Monday, September 14, 2009

Economy - What Strategy Should You Employ Today for Your Transportation Costs Tomorrow?

Mixed Signals on Economic Recovery??? Here's What We Found From a Couple of Trusted Sources:

Logistics Management

"In the last two weeks there have been an abundance of signs signifying positive economic activity. Some examples include:

· the Institute of Supply Management’s manufacturing index—the PMI—which covers the overall health of the manufacturing sector, rose four percentage points to 52.9 percent, marking the first time the index has climbed above 50 since the recession began—the 50 percent mark is typically viewed as the dividing line between “growth” and “contraction”;

· the Department of Commerce’s recent report that durable goods orders were up by its largest amount in two years, with a 4.9 percent bump, that has seen the increase up in three of the last four months;

· the Cass Information Systems Freight Index, which measures freight expenditures and payables, was up 1.3 percent in August compared to July."

While the overall economic picture is blurred, one industry analyst told LM there are some things to be optimistic about “In general, things are positive, especially the ISM index which suggests manufacturing is picking back up,” said Eric Starks, president of freight transportation forecasting firm FTR Associates. “We have been looking for stabilization in the economy and have seen things stabilize in the last three months as the economy has hit the bottom.”

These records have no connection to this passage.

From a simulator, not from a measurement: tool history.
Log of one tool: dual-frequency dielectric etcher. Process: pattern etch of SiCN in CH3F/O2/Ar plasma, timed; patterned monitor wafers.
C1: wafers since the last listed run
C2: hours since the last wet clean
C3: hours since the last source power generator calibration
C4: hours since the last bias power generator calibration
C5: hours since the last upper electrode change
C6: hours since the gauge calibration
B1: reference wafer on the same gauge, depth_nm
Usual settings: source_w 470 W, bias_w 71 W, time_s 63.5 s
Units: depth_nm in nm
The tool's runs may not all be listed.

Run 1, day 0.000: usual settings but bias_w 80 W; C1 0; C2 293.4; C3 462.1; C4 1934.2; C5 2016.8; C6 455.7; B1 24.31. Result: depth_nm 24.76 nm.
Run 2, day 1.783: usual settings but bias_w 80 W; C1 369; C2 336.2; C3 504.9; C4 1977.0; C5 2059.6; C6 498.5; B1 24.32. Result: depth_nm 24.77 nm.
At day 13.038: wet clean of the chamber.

Supply Chain Management Review

Trucking, which accounts for 78 percent of transport by revenue and half of all business logistics cost, was particularly hard hit, rising just 1.3 percent compared with 4.4 percent for the other modes (rail, barge, air cargo, oil pipelines and forwarders).

For shippers, this has resulted in bargain transport rates, especially in trucking and ocean transport, according to Rosalyn Wilson, the long-time author of the SoL report.

“Abundant capacity, particularly in trucking and ocean shipping, pushed rates down (last year), often below costs,” Wilson said. “Many companies have not survived the prolonged downturn. Many more will not survive the upcoming months as we continue to ride out the recession.”

As a result of the shakeout—more than 3,000 motor carriers ceased operations last year, taking out approximately 7 percent of truck capacity—supply chains are being redefined and processes changing, Wilson said.

“The industry will emerge more efficient and resilient,” Wilson predicted.

“It is becoming more apparent that we will see an end to the decline by the end of this year but not a quick recovery,” she said.

One indicator of that is the sharp, record rise in inventory-to-sales ratios, which Wilson called an “unwelcome sign” of a slow recovery. Even with historic inventory reduction rates, the inventory-to-sales ratio skyrocketed from a low last June of 1.25 to 1.46 by December. That is the swiftest rise in that benchmark since 1982. And Wilson said it occurred across the entire distribution chain—wholesale, manufacturing, and retail.

That took a toll on transport pricing. After 6 percent rise in 2007, total transport costs were up less than 2 percent last year. Trucking, the largest component of transport, rose just 1.3 percent. Lower fuel surcharges and tougher bargaining by shippers were cited, especially during the soft 2008 fourth quarter, when truck tonnage fell 6 percent. That decline has carried over into this year, Wilson said.



So What Strategy Should the Smart Transportation Manager Take?

Wilson is advising shippers and logisticians to be proactive in preparing for the recovery. She is recommending shippers lock in capacity now with guarantees before space becomes scarce.

“Re-evaluate your relationships with your supply chain partners and strengthen them,” Wilson advised. “Carriers have already begun expressing the sentiment that when capacity gets tight—and it will—they will remember customers who worked with them through the recession.”